From “hosanna” to “hallelujah”— Palm Sunday to Easter. The triumphal entry to the triumphal rising. The holy week we begin today will take us to scenes of anguished prayers, betrayal and abandonment, capital punishment and burial in a borrowed tomb before we arrive next Sunday at the garden of resurrection.
The distance seems even further in the shadow of another mass shooting, the one-hundred thirtieth so far in 2023. The dead number three adults, three children, and the 28-year-old shooter, armed with assault weapons. Hosanna.

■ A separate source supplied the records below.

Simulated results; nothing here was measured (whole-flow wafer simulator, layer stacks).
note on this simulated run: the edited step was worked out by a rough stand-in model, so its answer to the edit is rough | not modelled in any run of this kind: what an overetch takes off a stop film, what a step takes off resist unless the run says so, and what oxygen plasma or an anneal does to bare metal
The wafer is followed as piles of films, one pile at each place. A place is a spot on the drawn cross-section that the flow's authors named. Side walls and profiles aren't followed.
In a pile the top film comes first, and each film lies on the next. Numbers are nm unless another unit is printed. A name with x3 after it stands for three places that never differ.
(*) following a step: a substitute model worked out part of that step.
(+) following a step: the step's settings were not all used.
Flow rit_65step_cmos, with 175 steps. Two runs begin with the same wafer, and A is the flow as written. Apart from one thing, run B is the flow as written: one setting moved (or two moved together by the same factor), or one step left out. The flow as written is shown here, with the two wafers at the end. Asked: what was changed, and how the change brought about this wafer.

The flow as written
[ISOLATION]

But here’s the thing, friends. Hosanna is not a cheer, not an ecstatic expression of joy. It means “save us now!” It’s a prayer—a plea to God for deliverance from the forces that oppress, including our own egos, and to act on our behalf for our wellbeing. Hosanna, God! Save us! I think the landscape today is littered with hosannas as we try to understand, to find meaning and most of all to do something to save the little children (and big ones too) from tragic, unnecessary deaths.
Ironically, we can find help in the contrasting story of Jesus’ death. Likewise tragic and unnecessary yet somehow redemptive. Jesus did not have his life stolen from him; he gave it, freely and lovingly. But to see how it saves us, we need to start in the right place. Before the last supper, before Judas’ kiss of betrayal and Peter’s adamant denial; before the trial at high priest Caiaphas’ house and the execution orders of Governor Pilate, Jesus and some friends gathered for a meal. And during dinner, a woman trespasses on the male-only gathering, approaches Jesus, and reverently, tenderly anoints his head with expensive, fragrant oil. A reading from the good news according to Mark, in the fourteenth chapter, reading verses 3 through 9. Listen for God’s Word to us, told in remembrance of her. [Mark 14:3-9]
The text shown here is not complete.